GoogleCloudPlatform/container-engine-accelerators

device plugin to emit metrics?

lsjostro opened this issue · 4 comments

Just a question, is the device plugin responsible for emitting metrics for say allocation or is this handled by kubelet? cAdvisor had acceleration metrics previously which now is deprecated in k8s 1.11.

kubelet currently only has kubelet_device_plugin_alloc_latency_microseconds metric what I can see.

Would you be willing to accept a PR for exposing a metrics endpoint?

cAdvisor will continue to be the source of accelerator metrics till a replacement is ready. Currently, it exposes three metrics duty_cycle, memory_used and memory_total.

Not sure what you exactly mean by allocation metrics, but currently heapster (which is also deprecated) exposes how many GPUs a pod has requested. The other place such metrics are exposed is kube-state-metrics.

@dashpole is working on a proposal that will give device plugins enough information to properly expose pod and container level metrics.

What exact metrics do you want to expose?

Alright, cool. I would like to have metrics on how many gpus are allocated and in use within a node pool for instance. You had that previously from kube-state-metrics when feature flag acceleration was enabled in kubelet. kube_node_status_allocatable_nvidia_gpu_cards Now when that is deprecated in 1.11 I just wounder how I can get that back?
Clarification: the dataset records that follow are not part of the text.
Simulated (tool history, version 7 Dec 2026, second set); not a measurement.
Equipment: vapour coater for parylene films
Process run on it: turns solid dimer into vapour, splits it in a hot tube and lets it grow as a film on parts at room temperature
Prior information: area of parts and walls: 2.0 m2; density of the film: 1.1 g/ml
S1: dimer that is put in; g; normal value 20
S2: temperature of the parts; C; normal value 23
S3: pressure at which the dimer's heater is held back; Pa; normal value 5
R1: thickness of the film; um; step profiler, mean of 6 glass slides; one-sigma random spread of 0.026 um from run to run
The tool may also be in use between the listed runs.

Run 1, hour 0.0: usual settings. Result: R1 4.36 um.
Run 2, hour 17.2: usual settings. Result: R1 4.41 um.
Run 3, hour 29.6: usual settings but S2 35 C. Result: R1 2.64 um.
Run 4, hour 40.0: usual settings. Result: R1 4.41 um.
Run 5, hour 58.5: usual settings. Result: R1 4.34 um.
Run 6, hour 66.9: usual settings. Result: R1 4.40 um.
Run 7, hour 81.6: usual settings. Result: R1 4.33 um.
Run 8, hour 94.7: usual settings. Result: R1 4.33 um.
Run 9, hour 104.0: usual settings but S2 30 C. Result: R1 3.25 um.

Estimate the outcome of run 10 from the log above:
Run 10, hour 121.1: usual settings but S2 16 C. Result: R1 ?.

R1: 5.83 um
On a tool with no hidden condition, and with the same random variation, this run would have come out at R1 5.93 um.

I just checked out kube-state-metrics and it supports extended resources now.

So the metrics you want are kube_node_status_capacity and kube_node_status_allocatable for node. And kube_pod_container_resource_requests and kube_pod_container_resource_limits for containers. All of them have a resource field which should contain nvidia_com_gpu (don't know why they didn't use nvidia.com/gpu but anyway).

Thanks! I’ll look into that! Cheers!